The route itself was about as flat as you could hope for, although the sting in the tail was at the end. BUt since the whole objective was to be a charity cycle there was a big emphasis on keeping the group together, so it was very stop/start. (starting at 10:30 I thought we would be back around 3PM, taking it handy. As it was it was 5PM). But in between stops we were let tip away at our pace, so it was nice to be closer to the front than the back for a cycle . There was a bunch of maybe 10 club cyclists straining at the leash, and they broke away from the group, finding the “bursty” nature hard to handle. But since the sun was shining and it was a charity event we decided we were happy enough to stay with the group.

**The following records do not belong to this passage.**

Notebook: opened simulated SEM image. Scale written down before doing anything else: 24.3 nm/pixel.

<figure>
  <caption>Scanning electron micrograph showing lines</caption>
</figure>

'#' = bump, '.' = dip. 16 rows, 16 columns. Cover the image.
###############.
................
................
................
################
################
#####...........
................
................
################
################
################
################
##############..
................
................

The organisation for the event was very good, there was plenty of support cars, motorbikes and vans , and no shortage of water or food. It might be worth catering for a higher speed spin next year, but given the majority of people hadn’t covered a fraction of the distance before, the slower pace was definteily the way to go for the first event. It was great to see a turn out of people just turning up on whatever bikes they had or could borrow, and it was a massive effort for some. It actually highlighted the progress we’ve made over the last few months, in that I was able to take a few turns and for once even help pull a few up the odd drag.
As for us, we really enjoyed it, the weather made it really enjoyable, and given that we pushed the pace a few times (Mike especially was at the front constantly during the day), we were surprisingly fresh by the end (although I didn’t really enjoy the last 2 climbs, but nothing new there!). I was surprised by how high my heart rate was at times, especially when i wasn’t under a lot of pressure, but given how quickly it recovered I’m taking that as a sign of improvement.